In today’s Electrek Green Energy Brief (EGEB):

  • The Navajo Nation will build two more solar farms that will create jobs, revenue, and electricity.
  • Joe Biden’s infrastructure plan includes funds for capping oil wells, but who should pay?
  • UnderstandSolar is a free service that links you to top-rated solar installers in your region for personalized solar estimates. Tesla now offers price matching, so it’s important to shop for the best quotes. Click here to learn more and get your quotes. — *ad.

Navajo solar

The Navajo Nation has finalized leases for the Cameron solar farm and the Red Mesa Tapaha Solar Generation Plant.

The 200 MW Cameron, which is near the east entrance of Grand Canyon National Park, will generate energy for the Salt River Project, one of Arizona’s largest utilities. It will employ around 400 people during construction and create $109 million in revenue over the next three decades.

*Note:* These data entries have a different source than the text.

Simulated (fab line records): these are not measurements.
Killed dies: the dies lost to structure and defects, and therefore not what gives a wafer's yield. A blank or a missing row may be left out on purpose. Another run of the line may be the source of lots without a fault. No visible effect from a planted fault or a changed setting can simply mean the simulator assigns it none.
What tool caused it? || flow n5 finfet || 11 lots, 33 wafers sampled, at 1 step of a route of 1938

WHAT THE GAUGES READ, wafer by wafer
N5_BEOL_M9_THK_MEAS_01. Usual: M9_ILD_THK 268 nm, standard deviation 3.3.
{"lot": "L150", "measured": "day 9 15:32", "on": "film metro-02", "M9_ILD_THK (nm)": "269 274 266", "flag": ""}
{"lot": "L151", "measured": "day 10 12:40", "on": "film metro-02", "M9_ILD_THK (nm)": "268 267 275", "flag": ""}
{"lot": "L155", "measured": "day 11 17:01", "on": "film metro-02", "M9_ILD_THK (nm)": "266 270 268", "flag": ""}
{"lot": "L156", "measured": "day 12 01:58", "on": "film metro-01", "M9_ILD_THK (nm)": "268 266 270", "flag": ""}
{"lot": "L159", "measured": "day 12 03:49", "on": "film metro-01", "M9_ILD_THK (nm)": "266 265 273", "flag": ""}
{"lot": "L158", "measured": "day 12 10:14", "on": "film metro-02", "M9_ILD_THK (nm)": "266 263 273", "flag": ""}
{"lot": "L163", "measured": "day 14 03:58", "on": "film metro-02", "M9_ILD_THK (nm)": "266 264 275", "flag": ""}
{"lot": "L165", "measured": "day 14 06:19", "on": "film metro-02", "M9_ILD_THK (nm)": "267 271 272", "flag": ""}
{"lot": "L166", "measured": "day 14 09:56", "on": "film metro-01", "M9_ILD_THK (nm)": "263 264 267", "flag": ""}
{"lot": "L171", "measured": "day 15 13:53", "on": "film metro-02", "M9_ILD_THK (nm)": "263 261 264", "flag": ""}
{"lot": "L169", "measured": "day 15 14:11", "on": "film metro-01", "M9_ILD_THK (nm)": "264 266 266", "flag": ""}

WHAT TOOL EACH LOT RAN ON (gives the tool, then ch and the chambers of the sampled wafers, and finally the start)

The 70 MW Red Mesa Tapaha Solar Generation Plant will produce energy for the Utah Associated Municipal Power Systems and create create $7 million in lease payments over its lifetime. It will create around 300 construction jobs.

As Electrek reported in November 2019, the 2,400-MW Navajo Generating Station — the largest coal plant west of the Mississippi River — was shut down, along with the affiliated Kayenta coal mine. The coal plant’s smokestacks were blown up in December 2020 – you can see a video of the demolition here. The tribe currently owns two other solar farms near Kayenta, which were the first (pictured above).

Tribal president Jonathan Nez said:

Our communities were once heavily dependent on fossil energy, but now we are seeing change.

Some of that money will go toward connecting more Navajo families to the grid and lowering energy prices. As Grist wrote in March, the Navajo Nation generates a lot of power, yet 14,000 households out of a total of around 55,000 don’t actually have electricity.

The Navajo Nation covers around 17.5 million acres across northeastern Arizona, southeastern Utah, and northwestern New Mexico. It’s the largest land area retained by Native Americans in the US.

Capping oil wells

US president Joe Biden’s $2 trillion infrastructure plan earmarks $16 billion for cleaning up abandoned – known as orphaned – oil wells and mines. This is, as a whole, a win-win: It creates jobs and cleans up methane leaking into the air and oil seeping into the ground.

According to the Interstate Oil & Gas Compact Commission, there are 56,600 documented “orphan” wells in the US, and possibly around 746,000 more undocumented orphan wells. Some of these date back to the late 19th century when wells were unregulated, and Pennsylvania has the most by far.

Biden’s plan targets orphan wells with either unknown or bankrupt owners.

Most states require companies to post bonds to plug their wells if they go bankrupt. But the problem is that the allotted money often falls short, and the states end up paying. There is concern that Biden’s plan leaves the federal government to foot the bill, when the fossil fuel industry ought to clean up its own mess with larger amounts of money to fund capping.

Robert Schuwerk, executive director at think tank Carbon Tracker, said [via the Financial Times]:

If you need to if you need to get the water out of the bathtub, one of the first things you have to do is shut off the faucet.

Are they going to be providing [funds] to states that are trying to address this problem going forward? Or is it just going to go willy-nilly to anybody for jobs?

And Clark Williams-Derry, an analyst at the Institute for Energy Economics and Financial Analysis, said:

The worry is that the oil and gas industry is going to take this and say: ‘We don’t really have to clean up our act because if we don’t, we know the federal government is going to step in’.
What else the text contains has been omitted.